"The older I get, the more I look like her," says Dubow, who "shops" in Beck's Wynnewood closet once a year. "I certainly dress like her and have her demeanor."
Naturally, when Dubow decided to become a judge, her mother raised no objection. In fact, she ran her campaign.
"She clearly was 'the mother,' and very protective of Alice," says Dave Glancey, former head of the city's Democratic Party. "At the same time, she was emotionally invested in winning."
The emotion even expressed itself in Dubow's choice of garment at her emotional swearing-in ceremony July 30 - her mother's judicial robe. (Dubow managed not to cry, winning a bet with her husband and kids.)

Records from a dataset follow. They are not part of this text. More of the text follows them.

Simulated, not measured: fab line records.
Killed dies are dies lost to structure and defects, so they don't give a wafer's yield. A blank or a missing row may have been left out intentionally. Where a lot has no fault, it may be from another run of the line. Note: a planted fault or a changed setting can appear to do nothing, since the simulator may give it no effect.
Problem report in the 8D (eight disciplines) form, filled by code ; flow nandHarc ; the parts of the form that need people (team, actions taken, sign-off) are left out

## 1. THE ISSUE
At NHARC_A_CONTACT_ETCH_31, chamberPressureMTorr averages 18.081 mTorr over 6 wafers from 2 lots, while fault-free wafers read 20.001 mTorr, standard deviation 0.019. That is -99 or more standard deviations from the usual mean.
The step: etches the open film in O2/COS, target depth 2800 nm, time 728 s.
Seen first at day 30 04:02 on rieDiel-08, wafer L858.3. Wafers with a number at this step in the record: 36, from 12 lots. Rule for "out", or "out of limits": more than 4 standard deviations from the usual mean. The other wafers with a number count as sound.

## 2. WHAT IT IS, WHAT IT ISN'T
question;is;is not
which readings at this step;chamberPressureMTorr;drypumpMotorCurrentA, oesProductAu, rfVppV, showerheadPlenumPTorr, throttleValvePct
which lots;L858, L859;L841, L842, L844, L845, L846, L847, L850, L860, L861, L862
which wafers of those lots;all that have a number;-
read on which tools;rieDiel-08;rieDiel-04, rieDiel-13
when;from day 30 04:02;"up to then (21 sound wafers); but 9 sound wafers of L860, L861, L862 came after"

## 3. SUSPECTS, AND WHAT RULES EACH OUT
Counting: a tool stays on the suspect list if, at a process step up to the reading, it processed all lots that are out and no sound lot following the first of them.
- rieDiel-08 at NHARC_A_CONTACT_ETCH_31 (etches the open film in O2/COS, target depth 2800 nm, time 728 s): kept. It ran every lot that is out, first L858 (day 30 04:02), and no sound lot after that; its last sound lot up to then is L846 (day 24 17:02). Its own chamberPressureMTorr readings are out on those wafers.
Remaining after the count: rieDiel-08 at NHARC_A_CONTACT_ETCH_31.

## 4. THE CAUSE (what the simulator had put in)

"If I had to imagine the most perfect adult relationship between a child and mother, this is the one," says local lawyer David Fineman, an adviser for Dubow's campaign.
The Hon. Alice Dubow still wears Mom's robes every day in Family Court. "I feel her monogram on my back," she says. "Her voice is always in my head."
It is an impressive voice. The first woman to sit on the Pennsylvania Superior Court, Beck stepped down after 24 years in December 2005. In addition to her work at the Barnes, she is chair of the Independence Foundation.
"My mother never pushed me to become a judge," says Dubow, formerly deputy general counsel at Drexel. "To a certain extent, I liked the power and authority. It doesn't really matter that I will never be as much of a legend as she is."
In the legal community, Beck's opinions were considered "the gold standard," Superior Court Judge Susan Gantman says.
"Judge Beck is a very clear thinker and an outstanding writer," Gantman, 56, explains. "She took cases where legal issues were undefined and defined them in a practical way. . . . Her rulings were rarely overturned."